The atmospheric, synthy indie rock duo Broken Bells (comprised of Dangermouse’s Brian Burton and The Shins’ James Mercer) have released Part Two of their short film After the Disco, which also happens to be the title of their second album. The short stars Anton Yelchin as an earthling in pursuit of space babe Kate Mara at an outer space nightclub, and is as visually stunning as Part One. Director Jacob Gentry, who also directed Broken Bells’ first sci-fi short, The Ghost Inside, sat down to answer some questions about his shorts. Instead, what happened was a multiple-hour phone conversation wherein we both geeked out about our favorite sci-fi, which I boiled down to five questions.

NERDIST: How did you come into contact with Broken Bells?

JACOB GENTRY: I’ve know Brian Burton since college, and we’ve always just been fans of each other’s work. We hadn’t worked together until the first Broken Bells video.
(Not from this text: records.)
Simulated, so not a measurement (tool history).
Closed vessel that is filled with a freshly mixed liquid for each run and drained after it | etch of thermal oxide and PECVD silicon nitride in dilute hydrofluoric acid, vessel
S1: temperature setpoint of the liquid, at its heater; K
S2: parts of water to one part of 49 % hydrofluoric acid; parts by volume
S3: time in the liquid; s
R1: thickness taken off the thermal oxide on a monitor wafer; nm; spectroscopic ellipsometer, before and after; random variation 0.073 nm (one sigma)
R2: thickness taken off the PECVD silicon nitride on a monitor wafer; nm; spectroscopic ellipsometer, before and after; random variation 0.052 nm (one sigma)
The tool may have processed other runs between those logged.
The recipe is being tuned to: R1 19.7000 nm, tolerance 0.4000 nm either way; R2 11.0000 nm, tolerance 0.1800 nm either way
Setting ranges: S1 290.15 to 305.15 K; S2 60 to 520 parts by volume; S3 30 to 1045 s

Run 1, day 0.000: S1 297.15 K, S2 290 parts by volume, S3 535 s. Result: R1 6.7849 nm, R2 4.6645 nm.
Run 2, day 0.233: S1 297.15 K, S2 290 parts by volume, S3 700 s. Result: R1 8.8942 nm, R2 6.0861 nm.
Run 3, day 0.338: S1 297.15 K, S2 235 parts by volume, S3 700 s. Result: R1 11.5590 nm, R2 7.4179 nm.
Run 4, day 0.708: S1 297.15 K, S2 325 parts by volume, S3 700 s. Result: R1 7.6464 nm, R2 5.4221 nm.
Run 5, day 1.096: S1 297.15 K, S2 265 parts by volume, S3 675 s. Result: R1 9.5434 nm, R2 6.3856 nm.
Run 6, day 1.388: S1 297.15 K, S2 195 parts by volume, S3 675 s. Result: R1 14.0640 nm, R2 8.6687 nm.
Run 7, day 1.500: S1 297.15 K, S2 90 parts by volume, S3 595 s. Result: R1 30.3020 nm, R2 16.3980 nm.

N: Do you feel like there’s more freedom in directing a short than a feature, or is it the same?

JG: Shorts are a really good way to explore ideas that maybe might not sustain for a whole feature. Ultimately, it’s the same process for me, creating a world and working with actors and then editing that world- but for shorts, you don’t have to go into as many narrative ups and downs – you can get a little simpler and use narrative concepts that have only one note. It’s actually taught me a good lesson for writing features, about simplifying moments and to pull back on constantly being afraid that I might bore people.

N: Why is sci-fi a favorite genre for you?

 JG: You can talk about themes and ideas about your life and the world, and add how people interact with technology and a future set in a world that’s similar to ours but that introduces new ideas so you can do more with the story. You can make a movie about war, and if it’s not actually set in a real war, the viewers aren’t constantly trying to find out what the factual truths or bias are, you can just look at the humanity of it.

Also, I just really like space ships a lot – I like robots, I like all of the possibilities of what you can explore, and I’m a big space geek!

[Gentry also mentioned Philip K. Dick’s notion of conceptual dislocation. In his collected works, Dick notes that in “good science fiction, the conceptual dislocation — the new idea, in other words — must …be intellectually stimulating to the reader… [so] it sets off a chain-reaction of ramification – ideas in the mind of the reader; it so-to-speak unlocks the reader’s mind so that that mind, like the author’s, begins to create.” (Philip K. Dick, Letter, 1981, Reader, 41-42, xiii-xiv)”]

N: What science fiction work are you a fan of?

JG: Battlestar Galactica from the early 2000s was a big inspiration for the first Broken Bells video. I’m also a huge fan of Philip K. Dick’s writing, and the movies that are made from his books – Blade Runner is one of my favorite movies of all time.

N: Science Fiction seems to revolve around two main aesthetics – the sleek, all chrome setting and the grungy, exposed wires. You sort of use both of them in your videos – how do you decide and what’s your favorite?

JG: The Ghost Inside was definitely more of the grungy, cyberpunk sort of sci fi aesthetic of the late 70’s-early 80’s like in Blade Runner, Alien, and Outland. And I think, aesthetically, it just worked better with the story, juxtaposed against the sort of Hollywood Golden Age ideal of what the future would be like.

For After the Disco, the setting was very much inspired by the album art and the music, so we got more of a sleek, ’70s sci fi fantasy look. Broken Bells combines a lot of different types of music from all eras, and that’s really what I try to demonstrate with the shorts – all the different ideas from different decades of what the future would be like.

Follow updates on Jacob’s work via his Twitter account, and check out Broken Bells’ album in its entirety here.

What are some of your favorite sci-fi tropes? What director or band do you want to see featured on Nerdist? Let me know by leaving a quemment below or shouting out on Twitter!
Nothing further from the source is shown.